Use Services for Inter-image Communication
For cases where your image needs to communicate with a service provided by another image, such as a web front end image that needs to access a database image to store and retrieve data, your image should consume an OpenShift Container Platform service. Services provide a static endpoint for access which does not change as containers are stopped, started, or moved. In addition, services provide load balancing for requests.
Provide Common Libraries
For images that are intended to run application code provided by a third party, ensure that your image contains commonly used libraries for your platform. In particular, provide database drivers for common databases used with your platform. For example, provide JDBC drivers for MySQL and PostgreSQL if you are creating a Java framework image. Doing so prevents the need for common dependencies to be downloaded during application assembly time, speeding up application image builds. It also simplifies the work required by application developers to ensure all of their dependencies are met.

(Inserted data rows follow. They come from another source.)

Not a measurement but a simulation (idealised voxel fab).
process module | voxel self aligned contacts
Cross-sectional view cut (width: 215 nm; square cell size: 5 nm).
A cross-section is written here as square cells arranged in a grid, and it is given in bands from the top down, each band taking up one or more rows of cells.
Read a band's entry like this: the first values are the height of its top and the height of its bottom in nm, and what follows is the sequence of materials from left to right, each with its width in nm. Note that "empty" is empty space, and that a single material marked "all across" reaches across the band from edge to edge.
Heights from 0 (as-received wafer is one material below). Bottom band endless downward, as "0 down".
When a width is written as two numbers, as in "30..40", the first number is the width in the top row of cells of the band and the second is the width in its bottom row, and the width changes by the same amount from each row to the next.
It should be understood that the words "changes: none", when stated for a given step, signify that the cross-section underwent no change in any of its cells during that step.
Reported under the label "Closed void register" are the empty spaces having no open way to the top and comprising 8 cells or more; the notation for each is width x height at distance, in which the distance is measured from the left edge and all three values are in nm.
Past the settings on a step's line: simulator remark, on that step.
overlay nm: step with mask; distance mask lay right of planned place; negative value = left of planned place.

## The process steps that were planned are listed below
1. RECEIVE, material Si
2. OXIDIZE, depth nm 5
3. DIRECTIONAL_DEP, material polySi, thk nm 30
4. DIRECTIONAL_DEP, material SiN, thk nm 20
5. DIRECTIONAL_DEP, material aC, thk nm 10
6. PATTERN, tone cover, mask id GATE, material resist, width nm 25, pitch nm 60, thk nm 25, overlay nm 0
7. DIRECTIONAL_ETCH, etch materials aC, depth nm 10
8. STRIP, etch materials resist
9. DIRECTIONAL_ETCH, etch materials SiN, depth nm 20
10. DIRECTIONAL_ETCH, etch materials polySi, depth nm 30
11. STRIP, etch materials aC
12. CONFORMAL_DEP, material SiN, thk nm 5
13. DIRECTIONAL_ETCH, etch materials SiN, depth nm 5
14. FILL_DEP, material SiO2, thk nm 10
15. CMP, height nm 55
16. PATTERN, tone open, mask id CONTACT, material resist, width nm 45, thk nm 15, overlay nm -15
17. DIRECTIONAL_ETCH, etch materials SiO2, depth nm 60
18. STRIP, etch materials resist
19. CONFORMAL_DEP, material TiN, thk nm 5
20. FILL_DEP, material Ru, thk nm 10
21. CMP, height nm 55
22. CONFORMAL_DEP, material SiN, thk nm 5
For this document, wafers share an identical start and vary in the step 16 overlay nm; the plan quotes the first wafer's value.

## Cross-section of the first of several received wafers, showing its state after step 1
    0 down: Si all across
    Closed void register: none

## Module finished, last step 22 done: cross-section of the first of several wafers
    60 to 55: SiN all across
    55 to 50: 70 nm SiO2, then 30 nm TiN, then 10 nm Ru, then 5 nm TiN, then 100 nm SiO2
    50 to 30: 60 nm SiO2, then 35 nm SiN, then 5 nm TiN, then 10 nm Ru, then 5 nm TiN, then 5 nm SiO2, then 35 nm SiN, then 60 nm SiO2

Use Environment Variables for Configuration
Users of your image should be able to configure it without having to create a downstream image based on your image. This means that the runtime configuration should be handled using environment variables. For a simple configuration, the running process can consume the environment variables directly. For a more complicated configuration or for runtimes which do not support this, configure the runtime by defining a template configuration file that is processed during startup. During this processing, values supplied using environment variables can be substituted into the configuration file or used to make decisions about what options to set in the configuration file.
It is also possible and recommended to pass secrets such as certificates and keys into the container using environment variables. This ensures that the secret values do not end up committed in an image and leaked into a Docker registry.
Providing environment variables allows consumers of your image to customize behavior, such as database settings, passwords, and performance tuning, without having to introduce a new layer on top of your image. Instead, they can simply define environment variable values when defining a pod and change those settings without rebuilding the image.
For extremely complex scenarios, configuration can also be supplied using volumes that would be mounted into the container at runtime. However, if you elect to do it this way you must ensure that your image provides clear error messages on startup when the necessary volume or configuration is not present.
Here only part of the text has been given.